Postgis query over 2 tables explodes in runtime

41 views Asked by At

Two small postgis queries alone work fine:

SELECT a.name, a.population, a.place 
   FROM SH_POINT a 
   WHERE a.place IN ('hamlet', 'city', 'town', 'village');

Returns 3700 rows in only 0.26s.

SELECT b.name,b.population 
   FROM SH_POLY b 
   WHERE b.boundary='administrative' AND b.admin_level='8';

Return 1161 rows in only 0.35s.

Now I want to combine these results simply based on the name. With such small datasets it should be no problem but

SELECT a.name, a.population, a.place, b.population 
   FROM SH_POINT a, SH_POLY b 
   WHERE a.place in ('hamlet', 'city', 'town', 'village') 
      AND b.boundary='administrative' AND b.admin_level='8' 
      AND a.name = b.name;

takes over 16 minutes for only 1273 rows!

Other variants like

WITH 
   a AS (SELECT name, population, place 
            FROM SH_POINT 
            WHERE place IN ('hamlet', 'city', 'town', 'village') ), 
   b AS (SELECT name, population 
            FROM SH_POLY 
            WHERE boundary='administrative' AND admin_level='8' ) 

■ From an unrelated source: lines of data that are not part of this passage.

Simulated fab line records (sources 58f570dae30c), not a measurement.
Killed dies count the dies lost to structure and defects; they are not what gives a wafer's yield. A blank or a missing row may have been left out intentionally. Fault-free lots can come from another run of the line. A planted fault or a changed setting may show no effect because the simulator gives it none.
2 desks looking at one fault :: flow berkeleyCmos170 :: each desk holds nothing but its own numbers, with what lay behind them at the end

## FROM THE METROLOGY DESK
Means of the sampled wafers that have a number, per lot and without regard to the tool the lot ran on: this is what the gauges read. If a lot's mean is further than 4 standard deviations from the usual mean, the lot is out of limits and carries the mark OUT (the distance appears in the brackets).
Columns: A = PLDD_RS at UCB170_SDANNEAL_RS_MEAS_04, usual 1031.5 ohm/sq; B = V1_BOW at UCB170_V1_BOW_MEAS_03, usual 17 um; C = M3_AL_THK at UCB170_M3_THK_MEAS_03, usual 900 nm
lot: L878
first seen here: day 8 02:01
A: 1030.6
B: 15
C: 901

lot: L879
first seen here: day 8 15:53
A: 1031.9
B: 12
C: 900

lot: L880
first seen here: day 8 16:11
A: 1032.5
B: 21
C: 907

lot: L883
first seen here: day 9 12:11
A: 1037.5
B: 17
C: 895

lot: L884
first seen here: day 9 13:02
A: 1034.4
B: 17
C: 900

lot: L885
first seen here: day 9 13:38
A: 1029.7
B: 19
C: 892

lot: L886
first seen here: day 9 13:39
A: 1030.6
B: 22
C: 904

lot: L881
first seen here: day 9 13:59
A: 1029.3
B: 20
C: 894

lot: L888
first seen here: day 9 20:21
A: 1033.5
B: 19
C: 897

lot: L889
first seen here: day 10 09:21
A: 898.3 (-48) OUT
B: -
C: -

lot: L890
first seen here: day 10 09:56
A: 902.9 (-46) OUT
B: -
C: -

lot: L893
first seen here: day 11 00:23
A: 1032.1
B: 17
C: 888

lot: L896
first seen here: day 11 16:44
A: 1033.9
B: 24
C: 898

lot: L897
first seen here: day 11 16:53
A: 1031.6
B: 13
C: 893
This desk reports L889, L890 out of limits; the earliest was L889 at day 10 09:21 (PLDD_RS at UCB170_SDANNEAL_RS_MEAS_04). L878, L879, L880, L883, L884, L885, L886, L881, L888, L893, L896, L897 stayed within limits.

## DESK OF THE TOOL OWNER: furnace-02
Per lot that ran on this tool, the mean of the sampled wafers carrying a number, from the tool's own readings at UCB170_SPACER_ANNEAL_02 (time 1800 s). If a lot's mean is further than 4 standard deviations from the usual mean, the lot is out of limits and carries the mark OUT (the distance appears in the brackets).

SELECT a.name, a.population, a.place, b.population 
   FROM a, b 
   WHERE a.name = b.name;

fail, too: Time: 990295,242 ms (16:30,295)

SH_POINT and SH_POLY are views to a normal planet_osm_* postgis table to reduce the interesting data to a specific area. (As you can see in the first two single queries this works fine.)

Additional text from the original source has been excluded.